Super Hybrid (Movie Review)

Angelo's rating: ★ ½ Director: Eric Valette | Release Date: 2010

There are some truly terrifying issues facing America today. No, I’m not talking about things like manufactured debt crises, secret Muslims or birth certificates. I’m talking about things like financial meltdown, a rapidly disappearing middle class and John Boehner’s fake tan. Seriously, I live in Ohio. No one here looks like that. It’s unnatural. There is one issue that personally frightens me the most, the end of cheap, reliable oil. What starts as $4/gallon gasoline ends with no electricity, refrigeration or temperature control, the end of our modern financial and agricultural systems and any technological innovation since the 1800’s. Just to make this relevant to everyone out there reading this, that includes the Internet. Yeah, terrifying stuff.

Because of that, you would hope that a film about a homicidal hybrid released in 2010 could maybe hit upon some of those deep set, intense fears. With that, I kind of had high hopes that “Super Hybrid” would at least attempt to distance itself from the rest of the direct-to-DVD garbage out there. When you think about it, it’s not that crazy of a hope. There’s nothing sexy or attention grabbing about a killer car movie these days, so it’s an odd choice for the quick cash grab that a lot of these movies seem to be. There’s no washed up cult film star, no ridiculous cleavage on the box, no references to the “Saw” films or their producers or any of the hallmarks of awful direct-to-DVD garbage. On the plus side, “Super Hybrid” does distance itself from those other films. Problem is, it’s not for good reasons.

Obviously, “Super Hybrid” is about a killer car. The film starts with two frat dudes walking home from a bar talking about how they were “this close” to going home with that girl, when they stumble across an unattended sports car in the alley. Naturally, they do what everyone would do in this situation, and break into the car and plan to drive away with it. Those uptight moms must have been right about Grand Theft Auto after all. Jokes on them though as this isn’t your typical “I’m-compensating-for-having-a-small-wang” sports car but actually a bloodthirsty monster car that quickly eats the two and drives off. Though, now that I think about it, if you’re driving around in a car that can literally rip a man apart with tentacles and booming sub-woofers, you’re probably packing a pretty hilariously small penis, so maybe they aren’t that far apart after all.

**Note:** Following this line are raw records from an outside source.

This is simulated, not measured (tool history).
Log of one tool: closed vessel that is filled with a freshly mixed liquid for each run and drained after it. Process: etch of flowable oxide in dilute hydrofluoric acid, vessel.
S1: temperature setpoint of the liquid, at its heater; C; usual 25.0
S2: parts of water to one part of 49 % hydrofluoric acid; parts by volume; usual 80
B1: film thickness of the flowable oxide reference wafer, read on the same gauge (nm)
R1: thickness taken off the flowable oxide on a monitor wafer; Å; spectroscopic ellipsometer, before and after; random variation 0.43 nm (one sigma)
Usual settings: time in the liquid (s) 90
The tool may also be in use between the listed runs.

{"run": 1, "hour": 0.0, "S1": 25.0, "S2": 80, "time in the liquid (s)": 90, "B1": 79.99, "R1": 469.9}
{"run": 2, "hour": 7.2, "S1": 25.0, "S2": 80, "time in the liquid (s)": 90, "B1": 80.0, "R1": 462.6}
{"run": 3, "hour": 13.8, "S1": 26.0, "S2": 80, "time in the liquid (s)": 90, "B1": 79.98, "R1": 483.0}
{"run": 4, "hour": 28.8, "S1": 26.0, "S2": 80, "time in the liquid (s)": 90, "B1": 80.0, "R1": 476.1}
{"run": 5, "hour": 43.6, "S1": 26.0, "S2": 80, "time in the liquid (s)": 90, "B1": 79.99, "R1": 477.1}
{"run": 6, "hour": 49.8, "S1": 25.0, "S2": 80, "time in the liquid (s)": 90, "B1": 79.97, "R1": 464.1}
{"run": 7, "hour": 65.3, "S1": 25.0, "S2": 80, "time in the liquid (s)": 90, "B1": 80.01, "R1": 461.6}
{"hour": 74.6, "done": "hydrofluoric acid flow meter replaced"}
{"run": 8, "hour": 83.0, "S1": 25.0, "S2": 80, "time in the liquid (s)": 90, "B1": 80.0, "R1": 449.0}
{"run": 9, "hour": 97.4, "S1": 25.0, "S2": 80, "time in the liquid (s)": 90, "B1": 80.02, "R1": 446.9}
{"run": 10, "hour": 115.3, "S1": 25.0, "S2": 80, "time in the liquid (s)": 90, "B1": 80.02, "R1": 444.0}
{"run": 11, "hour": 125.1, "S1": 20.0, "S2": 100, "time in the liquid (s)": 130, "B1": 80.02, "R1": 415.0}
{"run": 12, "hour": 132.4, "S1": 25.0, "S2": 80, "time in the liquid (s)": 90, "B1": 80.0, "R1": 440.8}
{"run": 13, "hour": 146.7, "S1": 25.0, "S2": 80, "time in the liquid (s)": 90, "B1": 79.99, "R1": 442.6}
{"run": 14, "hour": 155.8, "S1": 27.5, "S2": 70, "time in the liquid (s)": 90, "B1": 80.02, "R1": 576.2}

Regardless, the monster car gets into an accident, disguising the fact that it killed the occupants in venus-flytrap fashion. For some reason that’s not totally apparent to me, instead of being scrapped, the monster car is towed to the Police garage to be repaired on the city’s dime. Wait a minute, maybe Boehner was right after all! The government is repairing dangerous hybrids with our hard-earned tax dollars! Tank the economy!

Sorry, the remainder of the film takes place in this garage as we watch the night crew slowly get picked off by the car in fashion similar to a slasher film. This is where my first complaint with the film comes up. Many of the deaths occur when someone happens to find themselves in the car. Unlike an actual slasher where a good writer can find believable ways to put the protagonists near the killer, this whole premise requires a huge suspension of disbelief. Once it’s clear that there’s a killer car on the loose, why would any character in this film crawl into any vehicle, especially once it’s clear that it can change shape at will? I always feel weird calling films out for logical issues like this, but it’s just asking too much of the viewer.

Granted, the car does also run some of the protagonists over, but that brings up another question. Why don’t they just leave? Unlike an actual slasher film where the killer hunts and stalks their prey regardless of location, the killer here is a car. It’s constrained to the garage. Call it an early night and go home. I’m pretty sure your boss would be okay with you taking the night off after your co-worker gets run over by an embodied, blood-thirsty shape-shifting car. There’s no attempt at explaining why the characters here are really in danger other than them being dumb. I’ve tried to change my oil. Shit’s complicated. I’m pretty sure these mechanics would be able to figure out “hey, I can just go outside and be totally okay” in like 5 minutes. Even “Maximum Overdrive” was able to get around this problem by surrounding the characters with the killer vehicles and trapping them inside. The other way around? Doesn’t work.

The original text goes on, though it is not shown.